The Northam Yorgas are a Noongar womens' social craft group who meet weekly to craft, chat and lunch. In 2016. CAN ran a series of workshops (in partnership with Avivo) and a two-week studio intensive with the group, supporting them to create a range of hand-printed textile pieces inspired by nature and stories of the Wheatbelt that they could sell at their local markets . During the project, participants were also invited to create a craft piece that shared a personal or local story. These pieces were exhibited in an empty shop front window in the main street of Northam with their accompanying stories as the Kwobadak Maar (Beautiful Hands) exhibition over the following summer.
Frances Gillespie, Yorna (Bobtail), woven raffia and wool, 2016. Photo: Bo Wong
When I was a little girl, about eight years old, my Mum and Dad took us for a walk out into the bush in Long Forrest between Northam and Toodyay. It was me, my older sister Louise, second oldest sister Pula, younger sister Vilma, and brothers Trent and Glen.
Along the way I picked up a little bobtail. I carried it along until we decided to have lunch. We sat on the blanket to have damper, rabbit and tea for lunch. Then Dad saw I had the bobtail. My Dad told me, if it bites you it won’t let go. He said, make sure it doesn’t bite your fingers. So I was sitting down quietly with this bobtail in my hand. I decided that I would see what would happen. I put it on my dress and it grabbed onto my hem with its hard little gums. I tried to get it off before the others saw me, but my Dad saw it clinging with me pulling hard to get it off.
My Dad said, I told you so. He had to burn the tail with his match to get it off. Right on the tip of the tail. It let go then. Everyone laughed at me. They thought I was foolish. They were all afraid of the bobtails, but I wasn’t. I could pick up anything. - Frances Gillespie
BY THE NORTHAM YORGAS
Yvonne Kickett, Quandong Tree, woven raffia and wool, 2016. Photo: Bo Wong
When I was little, living on the Northam Reserve, my Aunty Ruth Hayden and her husband Dean used to take me out bush all the time.
They showed me what to look for and what to eat. Back then, we used to get rations but also collect bush tucker. We collected what we could, bringing the meat back to share. During that time, we picked a lot of quandongs, a tree bearing cherry-like fruit.
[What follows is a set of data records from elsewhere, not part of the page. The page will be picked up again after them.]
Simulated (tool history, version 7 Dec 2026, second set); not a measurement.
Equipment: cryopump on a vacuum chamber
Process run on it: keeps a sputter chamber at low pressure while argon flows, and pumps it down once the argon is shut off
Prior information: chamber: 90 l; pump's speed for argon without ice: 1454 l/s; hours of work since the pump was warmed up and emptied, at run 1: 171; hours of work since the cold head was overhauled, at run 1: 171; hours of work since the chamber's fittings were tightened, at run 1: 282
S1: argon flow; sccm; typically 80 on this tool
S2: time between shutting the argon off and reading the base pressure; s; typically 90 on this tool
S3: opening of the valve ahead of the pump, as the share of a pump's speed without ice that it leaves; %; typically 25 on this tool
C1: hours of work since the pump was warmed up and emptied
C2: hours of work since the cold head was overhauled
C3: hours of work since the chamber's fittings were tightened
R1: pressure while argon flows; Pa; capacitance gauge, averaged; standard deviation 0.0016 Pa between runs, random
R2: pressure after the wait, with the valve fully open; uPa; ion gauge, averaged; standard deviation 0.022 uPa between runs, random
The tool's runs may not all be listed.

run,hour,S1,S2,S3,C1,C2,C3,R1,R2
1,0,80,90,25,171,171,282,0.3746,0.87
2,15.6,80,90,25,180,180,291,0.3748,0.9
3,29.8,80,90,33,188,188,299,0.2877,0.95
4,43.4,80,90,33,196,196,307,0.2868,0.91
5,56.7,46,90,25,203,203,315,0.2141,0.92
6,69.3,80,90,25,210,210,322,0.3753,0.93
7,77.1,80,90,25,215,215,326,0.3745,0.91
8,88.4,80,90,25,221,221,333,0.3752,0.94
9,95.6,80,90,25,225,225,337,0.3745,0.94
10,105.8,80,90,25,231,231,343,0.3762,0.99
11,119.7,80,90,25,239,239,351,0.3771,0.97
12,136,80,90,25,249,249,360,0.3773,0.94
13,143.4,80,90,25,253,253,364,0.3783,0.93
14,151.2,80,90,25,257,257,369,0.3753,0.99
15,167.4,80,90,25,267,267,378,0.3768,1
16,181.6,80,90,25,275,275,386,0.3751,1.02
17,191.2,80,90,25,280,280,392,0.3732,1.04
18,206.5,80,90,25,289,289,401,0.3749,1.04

I started learning to make quandong jam from the age of fourteen. I still use the same recipe I made up then. I make either crunchy or smooth. It takes ages to take all the seeds out, sometimes I’m up to 1am. Then I wash them and freeze them so I can make jam whenever I want. When I got married, my husband liked going out to do bush stuff too. So I got out to do even more bush things. We started teaching our grandkids from when they were ten years old, even earlier for djilgis. We take the kids to catch turtles, find duck eggs, and pick the fruit from the quandongs. Now my favourite past time is picking the fruit with the grand kids and making jam to sell to family and friends. - Yvonne Kickett
Janet Kickett, Still Coming Home, embroidered cotton thread on linen, 2016. Photo: Bo Wong
Tears of sadness in the mothers’ eyes
Babies taken from their sides
Now there are tears of happiness and joy
In the faces of girls and boys
Placing us in missions and homes
Wasn’t right for children to be alone
Now that we are older and wiser too
Taken away as a little child
To a place we couldn’t hide
Tears of sadness we did cry
Nothing we ever did was right
Now we’re older and wiser too
Coming home was our greatest news
Smiles on our faces and tears of joy
Children said its better than toys
Little did we know that even today
Many of our children are being taken away
- Janet Kickett, 2014
Deborah Moody, Granny Ngweeyal, lino print and embroidered cotton thread on linen, 2016. Photo: Bo Wong
Norma Garlett, Collie River Marron, embroidered cotton thread on linen, 2016. Photo: Bo Wong
My sisters and my friends and I used to go down to the river at Roelands Mission. The first time we went, we saw these creepy black things crawling along the bottom of the river. We wouldn’t get in, we just stood there and watched them. The Missionaries’ son was in the orchid there, near the river. We waved down his truck and asked him if it was alright to swim ‘cause we were frightened to get in the water. He told us they were marrons, fresh water fish. We asked if we could eat them, and he said, yes, they are a delicacy.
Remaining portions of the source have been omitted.